The economic downturn and the consequences of the Asian Financial Crisis would have been worst had it not been for an impeccable record of fiscal prudence, stellar sovereign credit ratings, flexible labor and product markets, a robust banking system, and an ethic of individual self reliance. These attributes allowed Hong Kong to weather the economic crisis without descending into chaos like Argentina in the 1990s or Greece today. Still, half a million people in Hong Kong marched on the streets on 1 July 2003 to express their economic and other frustrations. In the following year, Mr. C H Tung had to step down as Hong Kong’s Chief Executive.

 

The Global Financial Tsunami

 

The Global Financial Tsunami first struck in the US in August 2008. Turmoil in the banking and financial markets has since abated, but a lingering unresolved crisis in the Eurozone area remains. The world’s largest industrialized economies are all struggling with around double digit unemployment rates and trying to stave off the threat of recession. Yet Hong Kong is miraculously experiencing an unemployment rate of 3.3%, and since 2009 cumulative nominal GDP has risen by 12.83%, cumulative GDP deflator by 3.2%, and cumulative consumer price inflation by 8.2%. Property prices are once again soaring from both internal and external demand.

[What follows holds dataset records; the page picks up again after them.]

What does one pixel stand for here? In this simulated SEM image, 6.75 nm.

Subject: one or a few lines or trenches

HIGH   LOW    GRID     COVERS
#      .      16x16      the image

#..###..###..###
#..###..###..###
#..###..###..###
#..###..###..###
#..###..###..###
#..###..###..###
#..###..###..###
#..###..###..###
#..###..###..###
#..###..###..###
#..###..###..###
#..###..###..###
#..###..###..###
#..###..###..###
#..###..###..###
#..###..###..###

The prospect of a prolonged period of low interest rates in the global economy has fueled asset price increases in Hong Kong once again. Real interest rates have turned negative: the real Best Lending Rate is -0.3% and real HIBOR is -5.0%. The government is strenuously trying to dampen property price increases through regulatory and fiscal measures, and more recently through measures to increase housing supply, but at the same time desperately trying to avoid triggering an accidental property crash.

 

Hong Kong is not the only economy in Asia and among the emerging market economies to be in this predicament. But the inability to adjust its exchange rate has automatically removed the only available policy tool for softening the impact of external shock on the domestic economy. Regulatory and fiscal measures are at best only temporarily effective at choking off demand; particularly as their impacts are usually limited to those who can least afford to make a purchase. They also create huge distortions in the market.

 

The Exchange Rate and the Value of Rules

 

In the period 1974-83 when the HK Dollar floated, it first appreciated against the US Dollar then gradually depreciated. This was the period when Fed Chairman Paul Volcker tightened monetary policy and raised interest rates in order to break inflationary expectations. The gradual depreciation of the HK Dollar raised domestic prices in Hong Kong and probably softened the austerity impacts of the Volcker measures on the local economy. But this was an exceptional period in Hong Kong’s monetary history.

 

Under the linked exchange rate, the key tools for monetary management are no longer available to Hong Kong authorities. Both the exchange rate and the nominal interest rate are tied to those of the US. It is easy to blame the bad state of the economy on the loss of policy tools. What is often ignored is that cyclical fluctuations are seldom permanent. The goal of a stabilization policy is to encourage supply and discourage demand during an economic boom and vice versa. The question is whether discretion or rules should guide macroeconomic stabilization policy.

 

Under an exchange rate arrangement, the authorities must make a choice between two main macroeconomic objectives: internal price stability or external price stability. In the face of a temporary positive shock, the demand for internal price stability can be met by reducing inflationary pressures through an appreciation of the currency. A flexible exchange rate arrangement can potentially help engineer a deflationary effect, and will empower the monetary authority with considerably more discretionary power.

 

Whether the monetary authority will “do” the right thing, “say” the right things, and “act” at the right time in applying this power is of course uncertain. The markets will respond to the increased uncertainty accordingly. They are prone to indulge in speculative endeavors to out-guess the monetary authority’s actions.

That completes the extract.